Spencer: I’m a puzzle person. I’m dyslexic, and the way that I learn through my process is very different. Everything is a puzzle. And that’s the way I see producing. It’s less artistry. Well, I shouldn’t say that because I don’t want producers to think that I don’t think they’re artistic. But for me, it really is about bringing people together that I think would have a wonderful impact on a story and telling different stories that we haven’t heard. I am tired of rehashing the things that we’ve already seen all the time.

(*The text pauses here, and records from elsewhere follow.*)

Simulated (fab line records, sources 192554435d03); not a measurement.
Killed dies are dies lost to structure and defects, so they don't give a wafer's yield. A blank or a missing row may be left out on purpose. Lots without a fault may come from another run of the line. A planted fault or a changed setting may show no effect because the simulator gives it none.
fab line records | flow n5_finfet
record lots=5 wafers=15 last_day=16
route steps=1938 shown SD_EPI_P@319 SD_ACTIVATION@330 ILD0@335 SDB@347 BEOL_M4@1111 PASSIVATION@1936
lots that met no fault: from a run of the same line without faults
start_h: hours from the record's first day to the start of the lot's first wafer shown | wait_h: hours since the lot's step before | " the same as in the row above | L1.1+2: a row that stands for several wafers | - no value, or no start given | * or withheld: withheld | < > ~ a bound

Harris: I think it’s really important to shed light on communities that don’t often see the light of day. As an audience [member] as well, you’re really excited when you get access to a community that you’ve never seen before. In “Moonlight,” you’ve never seen that kind of world represented on screen before with characters that are three dimensional — a drug-pusher who actually has a heart of gold and is caring for a child that is not his own. It’s very rare that you see those kind of people represented on screen, and it’s really beautiful when you do. It’s life-affirming.
King: I always feel a little embarrassed, like, when I heard about “Hidden Figures” and it was, like, “How do I not know that?” And when it comes to Nat Turner’s rebellion, it’s, like, “Oh, yeah, I remember reading a sentence about that somewhere.” How did I not understand that viscerally what happened? So much of all these characters are about how we’re surviving and connecting with other human beings. You can be in a world filled with so much darkness, but people don’t just dwell in the dark. They seek out the light. Coming out of [drama] school, it’s, like, “Yeah, I don’t want to be the girl from the hood or someone’s baby mama,” but that person exists and they’re fully human. So when you get a script that actually allows them to be the full breadth of their character, then it’s, like, “Oh, yeah, she deserves to have her story told in a really real way versus being like someone else’s footnote.”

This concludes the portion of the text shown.